SQL grouping mulitple values in to one SELECT field

SQL is one of those things I always need to understand more than I do. Sometimes odd little problems can seem impossible with my limited understanding of the language.

One such hit this me this morning. We wanted a report from our Institutional Repository (a online archive of the University’s research publications). The report was to include title, journal title, type (journal article, book, etc), author(s) and departments for each item in the report.

Anyone with a basic understanding of relational databases will be able to picture the main table of publications, with another table for publication authors – one record for each author of each publication, with the publication’s id number to link them to the item in question. The same set up for the departments associated with a particular item.

With basic SQL, it would be easy to return a list which included multiple entries for items with multi authors, i.e. an item with three authors would be repeated three times in the list, each showing a different author. An item with three authors and two departments would be repeated six times to cover all combinations of authors and departments. Not very desirable. We could also provide a list which only shows each item once (as required) but only show one author and department (ie by using GROUP BY and perhaps a function to select the first author). Again would be less than ideal.

A bit of googling showed creating an agregate function in postgress (we are using mysql), and this solution which seems to use a tempory table.

The solution in the end was much more simpler, and involves using a function called group_concat.

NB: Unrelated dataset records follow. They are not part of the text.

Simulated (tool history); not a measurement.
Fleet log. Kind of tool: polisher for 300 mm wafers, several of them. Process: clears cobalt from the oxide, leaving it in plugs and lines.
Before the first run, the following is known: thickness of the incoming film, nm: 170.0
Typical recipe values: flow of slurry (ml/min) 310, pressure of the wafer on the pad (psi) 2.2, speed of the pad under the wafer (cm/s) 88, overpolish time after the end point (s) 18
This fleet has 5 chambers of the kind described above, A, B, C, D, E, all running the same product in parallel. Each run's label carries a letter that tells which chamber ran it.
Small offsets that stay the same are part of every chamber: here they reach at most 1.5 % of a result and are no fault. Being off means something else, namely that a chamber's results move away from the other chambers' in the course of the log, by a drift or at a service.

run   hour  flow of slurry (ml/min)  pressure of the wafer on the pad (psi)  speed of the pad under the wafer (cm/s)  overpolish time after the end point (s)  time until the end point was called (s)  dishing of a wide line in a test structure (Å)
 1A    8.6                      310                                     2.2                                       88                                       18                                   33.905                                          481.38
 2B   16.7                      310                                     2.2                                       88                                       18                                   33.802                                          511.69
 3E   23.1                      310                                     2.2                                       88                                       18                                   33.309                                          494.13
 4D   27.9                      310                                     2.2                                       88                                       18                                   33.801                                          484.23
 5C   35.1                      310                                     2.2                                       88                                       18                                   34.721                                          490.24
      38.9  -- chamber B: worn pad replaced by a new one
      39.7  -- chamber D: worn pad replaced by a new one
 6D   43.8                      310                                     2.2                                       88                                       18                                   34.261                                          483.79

The final SQL looked like this:

SELECT a.eprintid, a.type, a.title, a.publication,
GROUP_CONCAT(c.creators_given, " ", c.creators_family) as Authors,
GROUP_CONCAT(d.depts) as Departments
FROM `archive` a, `archive_creators` c, `archive_depts` d
WHERE a.eprintid = c.eprintid
AND a.eprintid = d.eprintid
GROUP BY c.eprintid, d.eprintid

The two group_concats will produce a list of authors (and a list of departments) both comma separated. The author’s is a little more complex as the name is within two separate fields, though this isn’t a problem, we just need to specify both with a space in between to make them readable.